Strike Two
Posted on Thursday, January 14, 2010 at 11:30 pmCategory: Plumbing & Other Nonsense, Useful & Sensible Stuff
This is the story of an idiotic act.
It contains a full and frank confession by the idiot concerned, some mildly technical stuff and a very rude word.
But the rude word is used in context.
So that’s all right.
The idiot is me, of course, and I am an idiot because despite years of education, experience and the receipt of some very high quality wisdom, I still managed to nearly kill myself earlier today.
The method of potential demise was electricity. Again. Alert readers may recall that I had a go a few months ago I drilled through a live cable and fried the electrics. I was saved on that occasion by a high-quality German made drill that was properly earthed.
This time was much better. This time I was just plain lucky.
We’re in the process of modifying a barn just next to one of the gites to provide for improved outdoor seating and dining. Basically, we’re removing the end wall (which is not load bearing) and opening up the interior. Then we’ll lay a concrete floor and tile it, re-point the stone walls and add some home comforts.
On one wall there was an old socket for the three-phase power system that the farm (of which this barn was a part before we bought it) used to use to power grain pumps and the like. I decided to remove it.
Now, my father was an electrical engineer. In fact, he was rarer than that: he was a power engineer, concerning himself with designing the switch gear that took electricity from the generating sets of power stations and taming it for transmission to the grid.
He gave me a few useful bits of advice for Life, and amongst them was this pearl of wisdom:
“Never, ever, trust the switch.”
Now, I’m going to have to get just a little technical here. By this, he meant that it was foolish to rely upon the switch controlling a piece of equipment – a light fitting, say – to make it safe.
Switches should normally be placed in the live side of circuit, so that when they are thrown they isolate to bit of kit they control from the mains.
But the thing is, in most cases it matters not one jot if the switch actually breaks the circuit on the neutral side: the device will still turn on and off. But in the latter case, the supply running to the light fitting or whatever will still be live. The lamp will be off, but stick your finger in the socket and you’ll still fry your eyeballs.
The only safe thing to do is to go to the fuse box and shut off the supply.
And I knew this. I’d removed an old light fitting the previous day that I was sure had been isolated when the wiring in the gite had been re-done, but I still went through the motions.
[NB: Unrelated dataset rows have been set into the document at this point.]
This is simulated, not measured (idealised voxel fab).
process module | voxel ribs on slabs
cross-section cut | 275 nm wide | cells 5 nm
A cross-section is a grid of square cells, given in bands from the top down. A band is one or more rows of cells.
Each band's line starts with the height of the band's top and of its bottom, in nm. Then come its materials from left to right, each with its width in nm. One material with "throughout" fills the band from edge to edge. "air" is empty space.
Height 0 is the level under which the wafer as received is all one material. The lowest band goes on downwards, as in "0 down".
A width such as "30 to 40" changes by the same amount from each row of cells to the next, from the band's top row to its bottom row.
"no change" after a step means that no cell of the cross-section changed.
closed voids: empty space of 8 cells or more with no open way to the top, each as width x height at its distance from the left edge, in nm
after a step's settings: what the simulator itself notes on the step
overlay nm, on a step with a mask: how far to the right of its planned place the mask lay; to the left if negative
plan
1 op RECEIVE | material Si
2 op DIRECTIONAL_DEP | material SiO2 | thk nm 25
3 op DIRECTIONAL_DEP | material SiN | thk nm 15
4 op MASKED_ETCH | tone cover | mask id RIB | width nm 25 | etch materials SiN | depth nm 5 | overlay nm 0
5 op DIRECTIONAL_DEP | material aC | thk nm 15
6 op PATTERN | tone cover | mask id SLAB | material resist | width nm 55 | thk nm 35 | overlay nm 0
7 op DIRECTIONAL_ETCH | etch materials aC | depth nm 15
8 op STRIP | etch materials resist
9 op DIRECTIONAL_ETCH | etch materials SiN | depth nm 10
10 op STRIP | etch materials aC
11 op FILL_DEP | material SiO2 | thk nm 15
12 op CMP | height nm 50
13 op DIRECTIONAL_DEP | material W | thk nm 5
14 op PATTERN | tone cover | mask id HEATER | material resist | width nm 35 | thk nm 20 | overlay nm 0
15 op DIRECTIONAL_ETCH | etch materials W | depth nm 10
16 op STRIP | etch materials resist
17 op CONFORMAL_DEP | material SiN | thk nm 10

Today though, I didn’t bother flipping the mains fuse because I “knew” that the three-phase supply had all been ripped out, so I just whipped off the cover and began to unscrew the live terminal in the socket.
Which, as it happens, actually was live.
And boy did that smart.
I was using a Leatherman tool (made from the finest and superbly conductive stainless steel), so I got solidly shocked. I was lucky that the position of my arm was such that the contraction of the muscles in my upper arm pulled my hand away, but it took a few seconds for my fingers to unclench.
I was standing on a bone-dry earthen floor in rubber soles, which I think probably saved me from serious harm; the RCD (residual current device – a clever little switch that monitors the current balance between the live and neutral parts of a circuit and breaks the circuit if something untoward happens; for example, a sudden leak to earth through some witless crud who decided to stick a piece of metal into the wiring) should have tripped had I been better earthed. Then again, perhaps it wouldn’t have.
Either way, a slight odour of ozone and a ringing in the ears that took a couple of hours to clear were the only lasting effects.
When I traced the cabling back I found that that particular spur had been joined to the monophase supply of the house, so that when the three phase meter was removed it stayed live.
On the plus side it turns out that we have an electricity supply to the barn that we would have to have installed other wise, so that’s quite good.
Now I’m going to pass on a second bit of wisdom which would have been so useful today had I remembered it.
I came across this at the oil refinery on which I worked many years ago. During my tenure there, of the several disasters we had, the most impressive in terms of sheer mess was the splitting – after years of neglect – of a tank containing 20,000 tonnes (call it 5 million gallons) of heavy fueloil, the stuff used to power big ships and power station boilers.
The accident could have been mitigated to an extent if someone had taken the time to go and see what was going on when the level indicator in the tank started dropping unexpectedly. But there was a delay because it was thought that it was an instrument fault rather than a real reading.
After that day, in the control room on the instrument panel used by the refinery staff to control tank operations there was a yellow post-it note on which was written:
Assumption is the Mother of all Fuck-ups




January 15th, 2010 03:13
The classic definition: “Assume ” makes an ass out of you and me.
Happy that you are OK. The effects of the shock will probably fade long before the effects of the tongue lashing you received from your good wife (after the initial panic followed by relief had passed).
January 15th, 2010 16:01
Blimey, Jon – thank god you’re safe! I have noted all these essential tips, particularly the Positioning of the arm “such that the contraction of the muscles…”, which I’m experimentiong with.
Mind you, I’ve been very wary of things electrical since watching ‘The Green Mile’, where that poor condemned man’s head exploded in The Chair…
January 15th, 2010 16:18
Crikey, you certainly were lucky. Glad you are OK. TOH is forever tinkering with wires and switches and only under duress will he turn off the mains beforehand.
It’s a bit like playing Russian roulette, isn’t it?
Don’t do that again, please.
January 16th, 2010 07:32
Hi Jon. I think the best tool for all household renovation projects is the telephone. But all power to your elbow if you do it yourself….!
January 16th, 2010 19:01
Crikey-heck you were lucky! Glad your ok, but thanks for posting this though – I now know never to do my own wiring ever ever ever!
January 18th, 2010 00:41
Glad you are safe! I recall standing and watching Evan on more than one occasion when he’d tripped the power/damaged things – even tested the friendship of Mike Matthewman when he got him the bolt! I’m sure Julia told you off properly – we can all just hug you to thank the Lord you’re safe! xx
January 19th, 2010 03:38
Crikey I think I would’ve had a heart attack if that had happened to me – I can’t even bear to touch the electric fence. Very glad that you’re still with us and survived!
January 19th, 2010 10:07
Thank you all; I won’t be doing it again. It did rather serve as a useful reminder and I have taken the lesson onboard, as they say.